Banxico and regulators revisit card-payment reform: seeking consensus to cut fees without slowing digitalization
Regulators and banks are negotiating a new path to adjust interchange fees in a market that already handles billions of transactions a year.
The debate over the cost of accepting card payments in Mexico is back on the table, now with an explicit goal: to build a “consensus-based” regulatory proposal that addresses banks’ operational concerns while also responding to pressure to lower the charges faced by merchants and consumers. Omar Mejía Castelazo, deputy governor of the Bank of Mexico (Banxico), said authorities are working with the Mexican Bankers Association (ABM) to redefine specific points for a new consultation, including implementation timelines.
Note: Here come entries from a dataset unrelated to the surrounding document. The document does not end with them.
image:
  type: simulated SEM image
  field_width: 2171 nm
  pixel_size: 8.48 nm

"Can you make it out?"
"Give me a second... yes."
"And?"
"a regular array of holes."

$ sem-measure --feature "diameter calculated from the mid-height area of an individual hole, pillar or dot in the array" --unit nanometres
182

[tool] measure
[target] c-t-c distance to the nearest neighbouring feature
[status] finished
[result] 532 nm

The review comes after a previous consultation was withdrawn in February. That earlier proposal sought improvements to the card-payment framework, including a significant reduction in interchange fees—the component that, simply put, compensates the issuing bank for each transaction. The prior plan would have set the fee at 0.6% for credit cards and 0.3% for debit cards, below the maximums observed in the market: Banxico data have shown that credit can reach 1.91% and debit 1.15%.
The issue is sensitive because interchange fees influence the total cost a business pays to accept cards (along with other acquiring and service charges), and therefore can affect small firms’ willingness to take electronic payments. At the same time, a sharp cut can change the industry’s commercial incentives—from rewards programs to risk models and consumer credit—especially in segments with higher delinquency or informality.
In a country where cash still dominates a large share of day-to-day transactions, the discussion is unfolding alongside rapid growth in digital payments. In 2025, 11.261 billion card payments were processed, a 14% annual increase, with debit transactions making up the majority. For regulators, the challenge is to reduce friction and costs without discouraging investment in payment infrastructure, cybersecurity, and fraud prevention.
More competition and lower costs: the potential impact on merchants and prices
Cutting interchange fees is often presented as a way to reduce the cost of accepting cards, particularly for micro and small businesses operating on thin margins. In theory, a lower per-transaction cost could speed up adoption of point-of-sale terminals, improve income traceability, and make it easier to access formal financing by generating a sales history. However, passing those lower costs on to consumers is not automatic: it depends on how competitive retail sectors are, the bargaining power between acquirers and merchants, and the fee structures applied by banks, aggregators, and payment platforms.
From a public-policy standpoint, the design matters as much as the final level. A gradual rollout—one of the points the industry has requested—aims to avoid abrupt changes to business models and to allow the reduction to be absorbed through operational efficiencies, greater scale, and technological improvements. In Mexico’s market, the debate also intersects with a broader agenda of financial inclusion and payment modernization, where cards, instant transfers, digital wallets, and new fintech entrants coexist.
At the same forum where the regulatory issue was discussed, Mejía Castelazo also reported that Banxico has already approved the designs for commemorative coins tied to the FIFA World Cup, which are expected to be ready for the event. As for the new one-peso coins—with a steel core plated in bronze—he said they remain in the minting process and that inventory is still being built up before full entry into circulation, a change linked to production cost efficiencies.
Overall, the renegotiation of the card-payment reform and the operational adjustments in coin issuance reflect the same institutional goal: making the payments system more efficient. The outcome will depend on whether the consensus manages to balance lower costs for merchants with the ecosystem’s operational stability, at a time when the volume of digital transactions continues to grow and Mexico’s economy is demanding higher productivity in financial services.